Issue #13618 has been updated by ioquatix (Samuel Williams).


I'm still not clear why a new name needs to be introduced. `Fiber` should be sufficient IMHO, if you want to enable/disable auto yield on blocking operations, perhaps make it an option to Fiber, e.g. `Fiber.new(non_blocking: true)`. That way, it would be a minimally invasive drop-in to existing code, and it would be easy to switch between blocking and non-blocking behaviour by client code. That, and you wouldn't need to invent a name which relates to chicken farming :p

It would be also be pretty awesome if you could actually supply a reactor to use, e.g. `Fiber.new(io_reactor: my_reactor)`. In this case, blocking operations would call `my_reactor.wait_readable(io)` and `my_reactor.wait_writable(io)`. Something like this allows for the IO policy to be more flexible than global per-process reactor or other similar implementation. I'm still personally against a global IO reactor as it's an unnecessary point of thread contention and complexity (i.e. how does it work with fork? does every IO operation require locking a mutex?)
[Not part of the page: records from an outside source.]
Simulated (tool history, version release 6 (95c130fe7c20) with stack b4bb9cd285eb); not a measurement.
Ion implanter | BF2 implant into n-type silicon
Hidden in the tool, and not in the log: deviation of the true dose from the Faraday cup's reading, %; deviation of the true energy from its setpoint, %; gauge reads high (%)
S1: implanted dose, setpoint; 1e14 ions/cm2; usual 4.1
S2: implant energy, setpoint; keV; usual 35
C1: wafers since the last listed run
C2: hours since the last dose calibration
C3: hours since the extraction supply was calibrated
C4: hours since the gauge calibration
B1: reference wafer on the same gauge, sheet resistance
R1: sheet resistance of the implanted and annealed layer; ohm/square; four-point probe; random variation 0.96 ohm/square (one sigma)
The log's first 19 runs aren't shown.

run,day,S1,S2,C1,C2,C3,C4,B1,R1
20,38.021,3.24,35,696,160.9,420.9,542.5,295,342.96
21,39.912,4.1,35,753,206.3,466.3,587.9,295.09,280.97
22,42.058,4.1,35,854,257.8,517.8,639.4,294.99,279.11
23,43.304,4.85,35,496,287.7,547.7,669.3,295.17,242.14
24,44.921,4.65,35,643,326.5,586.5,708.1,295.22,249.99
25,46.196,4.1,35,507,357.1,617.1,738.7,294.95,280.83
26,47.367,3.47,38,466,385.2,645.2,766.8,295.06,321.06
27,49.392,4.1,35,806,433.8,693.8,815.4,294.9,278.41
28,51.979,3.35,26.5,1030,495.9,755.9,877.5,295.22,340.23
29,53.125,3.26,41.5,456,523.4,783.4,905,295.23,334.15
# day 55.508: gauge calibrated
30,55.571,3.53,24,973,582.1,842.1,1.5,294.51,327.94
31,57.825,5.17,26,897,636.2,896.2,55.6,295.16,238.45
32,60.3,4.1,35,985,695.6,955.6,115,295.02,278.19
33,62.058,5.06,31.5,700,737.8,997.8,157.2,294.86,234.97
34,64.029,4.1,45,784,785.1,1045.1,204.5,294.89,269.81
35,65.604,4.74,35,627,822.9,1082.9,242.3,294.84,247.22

So, as mentioned earlier, `libpq` and the associated `pq` gems won't suddenly become asynchronous because of this patch (seems like there is a bit of a misunderstanding how this works under the hood). In fact, we can already achieve massive concurrency improvements using `async`, and I've tested this using `puma` and `falcon`. The difference was pretty big! I wrote up a summary here: https://github.com/socketry/async-postgres#performance - feel free to come and chat in https://gitter.im/socketry/async as there are a quite a few people there who are interested in the direction of asynchronous IO in Ruby.

So, again, I think this patch is simply does too much. It should be split into 1/ a standard IO reactor for Ruby with a standard interface that others can implement (could easily be a gem) and 2/ Expand Fiber to support non-blocking operations by way of a supplied IO reactor (very minimal surface area/names required). Which, for the most part, is close how https://github.com/socketry/async works and if you take this approach `async` could build on top of it. I don't think it's a stupid idea to allow things like EventMachine, async, and other IO reactors to work together.

Just FYI, I'm not sure what visibility you have on other projects, but there are at least two I know of implementing similar concepts:

https://github.com/chuckremes/ruby-io

https://github.com/socketry/lightio

Even as the author of async, I don't feel it's a one size fits all solution and I don't even want `async` to become a standard solution. I think it's great we have options like the above, and I think if we design the Fiber API correctly, it should absolutely be possible to a/ work across different implementations of Ruby efficiently and b/ compose existing and new IO reactors/models without hurting backwards compatibility.

I think that if people want to implement their own IO scheduling policies, on a per-fiber basis, that would be pretty awesome.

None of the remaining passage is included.